The documents in issue in this case were seized by “deliberate police conduct in violation of established Charter standards”.
 There is nothing in the evidence to suggest that the officer seized the documents because he lacked experience. He knew a warrant was required; he knew the warrant expressly did not authorize the seizure he made.
 I see no relevance to whether the documents were not hidden or to the fact that the police were lawfully in the premises. They were entitled to search for the category of documents stated in the warrant. Seizure of the documents in issue was not lawful.
 Counsel for the appellant established that the conduct of the police flagrantly ignored the warrant. He had no obligation to go further. Counsel for the Crown acknowledged that had there been a voir dire, Crown counsel should have asked the officer why he seized the documents. Counsel on appeal suggested that Crown counsel at trial could not have done so because the documents were dealt with in a trial rather than a voir dire. I do not know why this would be so, but Crown counsel at trial was not in favour of a voir dire. In any event, even if that was a problem for the Crown, in the circumstances of this case, it does not shift the obligation to provide an explanation to the defence or to erode the fact that the defence established that the police flagrantly ignored the warrant.
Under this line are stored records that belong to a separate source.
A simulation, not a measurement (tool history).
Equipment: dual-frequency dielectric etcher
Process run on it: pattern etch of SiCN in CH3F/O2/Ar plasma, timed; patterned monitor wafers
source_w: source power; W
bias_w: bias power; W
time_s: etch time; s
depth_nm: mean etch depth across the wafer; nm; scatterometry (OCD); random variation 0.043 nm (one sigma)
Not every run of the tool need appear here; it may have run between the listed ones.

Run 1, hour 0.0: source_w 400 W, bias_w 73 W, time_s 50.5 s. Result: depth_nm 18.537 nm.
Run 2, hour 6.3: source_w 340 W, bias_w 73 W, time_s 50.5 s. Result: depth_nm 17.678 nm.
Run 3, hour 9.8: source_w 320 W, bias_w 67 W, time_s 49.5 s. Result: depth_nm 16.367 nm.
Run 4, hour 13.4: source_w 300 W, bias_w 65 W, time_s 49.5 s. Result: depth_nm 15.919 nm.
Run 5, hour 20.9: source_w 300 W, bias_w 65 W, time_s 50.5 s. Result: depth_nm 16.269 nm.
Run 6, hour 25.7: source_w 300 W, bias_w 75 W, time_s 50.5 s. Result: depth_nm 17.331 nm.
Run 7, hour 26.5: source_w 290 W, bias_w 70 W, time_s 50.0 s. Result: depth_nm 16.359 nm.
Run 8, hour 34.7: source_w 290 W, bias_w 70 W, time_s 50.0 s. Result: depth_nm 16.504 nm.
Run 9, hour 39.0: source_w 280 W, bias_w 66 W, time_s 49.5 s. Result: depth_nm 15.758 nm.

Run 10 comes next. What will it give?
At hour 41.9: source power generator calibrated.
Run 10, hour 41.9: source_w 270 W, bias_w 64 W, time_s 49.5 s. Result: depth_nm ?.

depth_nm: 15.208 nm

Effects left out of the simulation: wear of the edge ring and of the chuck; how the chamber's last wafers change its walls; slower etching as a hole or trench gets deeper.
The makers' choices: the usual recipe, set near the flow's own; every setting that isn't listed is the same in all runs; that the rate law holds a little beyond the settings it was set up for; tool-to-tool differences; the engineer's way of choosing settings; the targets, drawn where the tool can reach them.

 At the end of the day, the inquiry is objective. As was said in Grant, the question is whether the admission of evidence, despite the Charter-infringing conduct of the police in obtaining it, will send a message to the public that the court condones state deviation from the rule of law. In my view, on the facts of this case, admission of the unlawfully obtained documents would send such a message.
 In the context of the second prong of the Grant analysis, defence counsel contended that the appellant’s ability to travel was affected by the seizure of his birth certificate and passport. The judge rejected this contention stating that there was “no evidence to conclude that the [appellant’s] mobility has been affected by the seizure of these documents.” She agreed with the Crown that the appellant could have applied for the return of the documents, which the appellant did not do. The judge concluded that “the impact on the [appellant’s] Charter rights was minimal.” I do not agree with that conclusion.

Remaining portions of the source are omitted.